The distinction between "diegetic" and "non-diegetic" comes from "Gamic Action, Four Moments," an essay that Alexander Galloway included in his book Gaming: Essays on Algorithmic Culture (U of Minnesota P: 2006). Exploring the data is similar to exploring a game world while curating the data is similar to curating the game world. For example, in World of Warcraft, the game designer might have a similar interface into the world as the player, but the designer can change the landscape while the player can not. The researcher can propose modifications while the curator can impose modifications.
The primary architecture problem facing Corpora Space is where to draw the interface between Corpora Space and the data, the tools, the curator, and the researcher. This means that Corpora Space needs to decide where to draw the boundary on this image. Everything within the boundary should be the responsibility of Corpora Space and eventually the Bamboo Project. Everything outside the boundary is the responsibility of tool and data providers. The boundary itself needs to be defined as a set of APIs or protocols. This doesn’t preclude Corpora Space or Project Bamboo from creating a reference set of tools and data stores, but there needs to be a core set of APIs that tool builders and data providers can use in order to interoperate with anything else that uses the same APIs to work with Corpora Space and/or Bamboo.
Based on the prior diagram, we can imagine a dataflow as illustrated in the image to the right. For our purposes, we can begin by conducting a search of the curated data to produce a set of documents that we want to process with some tools. The tools might provide transformations, analysis, or other ways of creating a derivative data set. This transformed data can then be contextualized through annotation and become proposed data for inclusion in the curated data set. Once the proposed data has gone through a curation process, it can become part of the curated data that feeds the next round of searching and discovery.
We don't expect any one person or one tool to participate in all parts of this data cycle. We also don't expect data to go through all four processes. The data transformation could be done through a series of tools working in turn on the results produced by the prior tool. Not all transformed data will be proposed as modifying the curated data. Not all proposed modifications will be accepted.
We expect that any of these four types of data could be useful. Curated data is the basis for further scholarly work. Sets of documents can form a working corpus for further specific work in an area. Transformed documents can provide a basis for visualization or further analysis. Annotated data provides scholarly information about documents and can contextualize new information for inclusion in a curated data set.
Where is Corpora Space?
The previous images provide a very broad view of how a data exploration system might be structured. This third image shows how the tools that implement the exploration and curation aspects might be connected, resulting in the dataflow from the previous section.
The details surrounding the switchboard can be found in Corpora Camp Platform Architecture and API from the first Corpora Camp. This platform provides a foundation on which we can build the connections between the switchboard, the tools, the working set manager, and the collection agents. These lines connecting the various components are primarily lines of control. They do not imply particular protocols for interacting directly with resources (e.g., HTTP might be used to retrieve a document directly from a collection, but the switchboard might mediate the search that pointed to the document).
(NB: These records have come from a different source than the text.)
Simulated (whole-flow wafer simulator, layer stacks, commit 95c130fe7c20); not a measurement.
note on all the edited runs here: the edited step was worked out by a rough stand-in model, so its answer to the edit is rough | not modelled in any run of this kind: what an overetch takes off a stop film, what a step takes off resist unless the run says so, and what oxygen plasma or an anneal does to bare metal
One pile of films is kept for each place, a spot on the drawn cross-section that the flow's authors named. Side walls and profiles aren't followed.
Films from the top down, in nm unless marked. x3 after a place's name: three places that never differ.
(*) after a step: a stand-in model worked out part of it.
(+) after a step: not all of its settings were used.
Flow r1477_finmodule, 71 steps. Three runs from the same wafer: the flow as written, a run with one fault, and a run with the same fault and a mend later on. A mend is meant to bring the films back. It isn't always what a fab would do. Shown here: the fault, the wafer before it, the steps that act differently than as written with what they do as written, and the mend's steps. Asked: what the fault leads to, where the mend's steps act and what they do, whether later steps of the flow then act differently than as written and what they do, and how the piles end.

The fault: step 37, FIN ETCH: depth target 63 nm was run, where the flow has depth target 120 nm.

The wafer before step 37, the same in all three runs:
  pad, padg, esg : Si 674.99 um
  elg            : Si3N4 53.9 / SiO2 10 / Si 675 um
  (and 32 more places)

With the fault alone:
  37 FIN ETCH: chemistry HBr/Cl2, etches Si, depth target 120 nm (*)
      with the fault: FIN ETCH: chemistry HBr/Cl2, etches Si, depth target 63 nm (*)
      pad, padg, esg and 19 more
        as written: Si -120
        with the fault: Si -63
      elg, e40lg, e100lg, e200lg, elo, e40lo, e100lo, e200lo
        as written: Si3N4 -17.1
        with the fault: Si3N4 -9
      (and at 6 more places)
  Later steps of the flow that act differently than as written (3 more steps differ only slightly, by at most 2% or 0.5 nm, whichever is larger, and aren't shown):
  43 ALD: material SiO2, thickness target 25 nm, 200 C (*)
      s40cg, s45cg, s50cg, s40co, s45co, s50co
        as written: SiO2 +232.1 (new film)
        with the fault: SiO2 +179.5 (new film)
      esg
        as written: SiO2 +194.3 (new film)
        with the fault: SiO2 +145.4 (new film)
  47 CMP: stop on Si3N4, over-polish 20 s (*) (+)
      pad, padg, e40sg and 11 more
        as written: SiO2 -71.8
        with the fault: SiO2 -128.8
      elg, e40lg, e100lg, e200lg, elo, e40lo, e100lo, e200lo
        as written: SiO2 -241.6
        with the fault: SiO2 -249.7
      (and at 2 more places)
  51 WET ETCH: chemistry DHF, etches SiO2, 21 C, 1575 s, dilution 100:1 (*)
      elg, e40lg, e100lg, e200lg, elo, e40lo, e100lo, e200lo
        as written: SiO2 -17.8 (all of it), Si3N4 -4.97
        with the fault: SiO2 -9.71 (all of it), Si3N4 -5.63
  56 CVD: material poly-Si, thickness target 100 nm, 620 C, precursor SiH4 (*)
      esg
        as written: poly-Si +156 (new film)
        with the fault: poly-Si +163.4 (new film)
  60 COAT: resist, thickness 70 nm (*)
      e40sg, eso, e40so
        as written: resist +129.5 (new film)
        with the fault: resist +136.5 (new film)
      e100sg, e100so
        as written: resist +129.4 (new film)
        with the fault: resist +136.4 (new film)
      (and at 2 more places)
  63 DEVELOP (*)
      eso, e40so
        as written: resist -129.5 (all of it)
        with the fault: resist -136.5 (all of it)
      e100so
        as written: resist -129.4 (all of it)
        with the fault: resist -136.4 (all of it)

The flow is modeled after the UNIX command line in which pipes connect components, allowing the output of one component to feed into the input of the next component. The primary difference is that the user interaction is not conflated with the data feed in the Corpora Space architecture.
In the image, the Search/Discovery on the left in the flow is a placeholder. It could be that the tool is getting data from another tool, or that search/discovery is managed by the working environment of the user. The WS 1, WS 2, etc., lines are the exporting/importing of working sets from one tool to the next mediated by the Corpora Space switchboard. The working sets are managed by the Working Set Agent, allowing somewhat persistant storage between tools. The Visualization on the right is another placeholder. It could be that another tool is slotted in at that location. If not, the user environment might want to intelligently display the last result, or at least offer the capability.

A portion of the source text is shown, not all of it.